I have a binary tree. Like this:
a
/ \
b c
/ \ / \
d e f g
So according to this as we have a totalNodes of 7:
a has 6 children
b has 2 children
c has 2 children
d has 0 children
e has 0 children
f has 0 children
g has 0 children
I could get this formula to get the number of children of each node:
$$ level = floor(\log_{2} node) \\ children = \frac{totalNodes + 1}{2^{level}} -2 $$
Saying that a is node 1, b is node 2, ... g is node 7.
This works if totalNodes is $2^{level} - 1$. I mean if the last level of the tree is complete. I would like to find a formula that will cover the cases where this last level is incomplete!
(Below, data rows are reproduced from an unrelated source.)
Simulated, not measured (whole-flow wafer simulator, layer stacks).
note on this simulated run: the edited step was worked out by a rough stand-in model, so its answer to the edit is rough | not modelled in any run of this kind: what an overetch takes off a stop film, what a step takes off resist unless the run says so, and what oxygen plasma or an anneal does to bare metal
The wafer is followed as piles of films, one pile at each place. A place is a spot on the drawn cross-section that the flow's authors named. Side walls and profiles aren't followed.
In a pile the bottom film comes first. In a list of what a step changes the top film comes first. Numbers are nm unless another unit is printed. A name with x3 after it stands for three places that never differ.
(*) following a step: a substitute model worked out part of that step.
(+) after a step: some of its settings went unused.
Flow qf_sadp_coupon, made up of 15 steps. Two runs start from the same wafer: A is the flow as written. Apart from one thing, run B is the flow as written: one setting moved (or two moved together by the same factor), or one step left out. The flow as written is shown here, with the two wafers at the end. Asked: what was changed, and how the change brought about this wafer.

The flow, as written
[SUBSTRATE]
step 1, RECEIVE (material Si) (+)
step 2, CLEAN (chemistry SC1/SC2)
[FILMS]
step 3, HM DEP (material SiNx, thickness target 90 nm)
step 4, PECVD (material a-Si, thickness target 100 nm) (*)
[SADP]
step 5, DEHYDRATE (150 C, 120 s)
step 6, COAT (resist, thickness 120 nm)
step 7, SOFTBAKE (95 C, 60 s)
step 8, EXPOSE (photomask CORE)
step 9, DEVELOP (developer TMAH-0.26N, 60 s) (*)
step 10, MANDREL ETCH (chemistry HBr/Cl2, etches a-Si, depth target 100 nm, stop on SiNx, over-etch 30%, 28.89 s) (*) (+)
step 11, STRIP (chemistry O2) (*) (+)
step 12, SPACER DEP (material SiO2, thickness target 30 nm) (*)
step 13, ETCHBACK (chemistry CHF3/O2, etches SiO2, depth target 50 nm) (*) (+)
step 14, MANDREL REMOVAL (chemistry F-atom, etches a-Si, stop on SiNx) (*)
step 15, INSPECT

For example, if totalNodes is 6, is because we have something like:
a
/ \
b c
/ \ /
d e f
a has 4 children
b has 2 children
c has 1 children
d has 0 children
e has 0 children
f has 0 children
g has 0 children
Thanks for your help!
Using the fact that a binary tree of depth $n$ contains a complete binary tree of depth $n-1$, we can split the calculation into the sum of children with level $< n-1$ (since the levels are $0$-indexed) and the number of nodes on the final level of the tree that are within the range.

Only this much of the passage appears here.